🚧 WIP Early prototype · AI-assisted documentation · biographies and lichen IDs are working hypotheses pending verification against printed sources.

Lichen Atlas field documentation · Bezalel

Cross-site reference

Lichen taxonomy

Every genus observed in the atlas, with its canonical color (the same dot you see in stone strata, chips, and biodiversity bars). Identification is genus-level by default; species-level guesses are listed where morphology was unambiguous.

Caloplaca

16 stones

Bright orange placodioid rosettes — Mediterranean calcareous-rock specialist.


Species guesses observed

  • Caloplaca aurantia
  • Caloplaca sp
  • Caloplaca sp. or Candelariella sp

Verrucaria

14 stones

Endolithic — lives inside the stone matrix; visible only as black perithecial dots on the surface.


Species guesses observed

  • Verrucaria nigrescens
  • Verrucaria sp

Aspicilia

12 stones

Pale grey-green crustose film — the background substrate of Jerusalem-limestone communities.


Species guesses observed

  • Aspicilia calcarea

Candelariella

7 stones

Egg-yolk-yellow granular crustose — pioneer on smooth carbonate.


Species guesses observed

  • Candelariella sp

Lecanora

4 stones

Cosmopolitan urban-tolerant; *L. muralis* common on man-made stone.


Species guesses observed

  • Lecanora muralis

Bryophyta

1 stones

Mosses (not lichen — bryophyte). Often signals moisture availability at stone base.

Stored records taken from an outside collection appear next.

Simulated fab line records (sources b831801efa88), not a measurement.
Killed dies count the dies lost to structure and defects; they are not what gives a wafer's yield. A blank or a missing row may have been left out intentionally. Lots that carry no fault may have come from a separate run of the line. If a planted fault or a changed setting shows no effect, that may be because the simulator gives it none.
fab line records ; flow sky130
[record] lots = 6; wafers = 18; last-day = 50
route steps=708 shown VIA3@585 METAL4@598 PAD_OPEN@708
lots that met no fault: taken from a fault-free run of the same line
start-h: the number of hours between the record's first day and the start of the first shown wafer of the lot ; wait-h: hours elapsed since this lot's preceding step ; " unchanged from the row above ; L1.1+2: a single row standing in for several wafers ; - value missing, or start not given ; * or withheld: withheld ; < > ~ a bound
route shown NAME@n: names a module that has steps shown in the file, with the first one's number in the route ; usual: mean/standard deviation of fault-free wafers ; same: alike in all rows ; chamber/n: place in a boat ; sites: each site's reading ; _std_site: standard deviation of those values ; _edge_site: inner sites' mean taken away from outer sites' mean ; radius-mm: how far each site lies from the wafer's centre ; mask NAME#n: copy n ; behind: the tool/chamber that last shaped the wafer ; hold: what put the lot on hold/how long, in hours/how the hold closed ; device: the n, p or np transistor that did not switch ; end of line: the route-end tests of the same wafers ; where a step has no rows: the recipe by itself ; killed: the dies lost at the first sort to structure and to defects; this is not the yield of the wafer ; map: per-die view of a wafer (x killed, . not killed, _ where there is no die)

The community profile is consistent with Galun & Haluwani (1977), Lichens on tombstones in Jerusalem: the dominant trio of Caloplaca + Aspicilia + Verrucaria with sub-dominant Lecanora, Candelariella and occasional foliose Xanthoria. Genus-level identification from photographs is reliable for distinctive morphologies; species-level requires microscopy and chemical spot tests (K, C, KC, P, UV).